Sunday, February 14, 2021

The child: The master I heel to - pro-social slave society, pro-social parents

 Many parents value obedience and compliance in children, in both liberal and conservative America. These parents are entitled in terms of attitude, and want all sorts of free stuff such as respect and honor. I do believe in respecting parents, and respect my mother, but respect is earned. There are different levels of respect for a parent. Heel. 

Stoic. Tremble. Law. What my subjective understanding of child. The child's every command and cry for their vulnerable needs, as they perceive, is law. What a child self-advocates to an adult is law, and for me to heed and obey as such.

Christian love is denoted by the Greek root word αγαπαο (Latin: agapao) and refers to submission to the every vulnerable need of a child, knowing that you are her enemy, just as mankind is the enemy of God, and is deserving of His wrath merely for exist, leading to bondservice and indentured servitude towards, with parents entitled to nothing from children, and deserving of punishment for their mere existence in relation to children. Parents should be grateful for the respect that they receive from children, because anything could happen to remove the child from them, and then they deserve the pain they feel, just for their continued existence in relation to the child. I don't watch children, but if I did, this godly advice would apply to me.

I obey the child's command to the level of heels. Heel right next to the child, motivated by reverent fear (GRK: ψοβός) for the child's needs. This leads me earning the respect and attachment of the child, whenever they are in my providing custody. Colossians 3:20 KJV:

Children, obey your parents in everything, as this is well-pleasing until the Lord.

The Greek root word translated "obey" is υπακουο (Latin: hupakouo) and refers to surrender and rest stemming from secure attachment. This means you can tell a parent anything, and they will listen to you and believe you, leading to obeying their instructions because you know intuitively that parents are right, and they have been there for you, and supported non-entitled and non-violent parenting values.

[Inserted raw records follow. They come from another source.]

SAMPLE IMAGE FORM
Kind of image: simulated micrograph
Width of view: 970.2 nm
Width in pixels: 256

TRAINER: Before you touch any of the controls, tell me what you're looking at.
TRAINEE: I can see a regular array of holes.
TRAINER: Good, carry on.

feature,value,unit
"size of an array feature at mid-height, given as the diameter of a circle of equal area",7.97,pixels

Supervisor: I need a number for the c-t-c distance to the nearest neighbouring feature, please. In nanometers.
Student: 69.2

This plays out in real life, normally, by way of pro-social segregation, in temporary reel format. I am aside of a child in the grocery store, not alongside them ready to converse with them, and the child enforces that dotted line, and I am to shut up, be quiet, and not even gaze at a child without her consent, with the slightest of unlawful gaze by her law being abuse. If I do interact, the child invites me, and then she, and ONLY she can give the formal invitation to casual conversation, and I must focus on what she wants to talk about or do, not burden her with my interests. If I am allowed to talk her ear off, I must be grateful and not ask for more. It would be described by the children's rights acronym pro-social ragdoll - she just drags me around like a ragdoll, and yes, I see all the cool dresses. Put it in the cart. Yes, I see that polaroid camera, I'll get it. Now we'll go to the park - you lead the way, and my quality of life doesn't matter, because you come first. Sorry, we can't go to the movies, because the governor cleared the roads. So you're angry with me? Um, what did I do wrong? I must have done something wrong. Lay it on me. Call me every name in the book. I feel worthless not having enough money for that laptop, and I feel your pain, and it hurts me, but things cost money. That won't work.

I am not proud of being a responsible adult in relation to children, as I am not a good adult. I am ashamed to be an adult, as adults are capable of harm, and have individually inflicted it in a collective manner for ions. It is in the nature of adults to impose entitlement and predation on children.

The depraved and entitled parents will not inherit the Kingdom of God! Let them burn! Let them suffer! Repent, for the Kingdom of Heaven is at hand!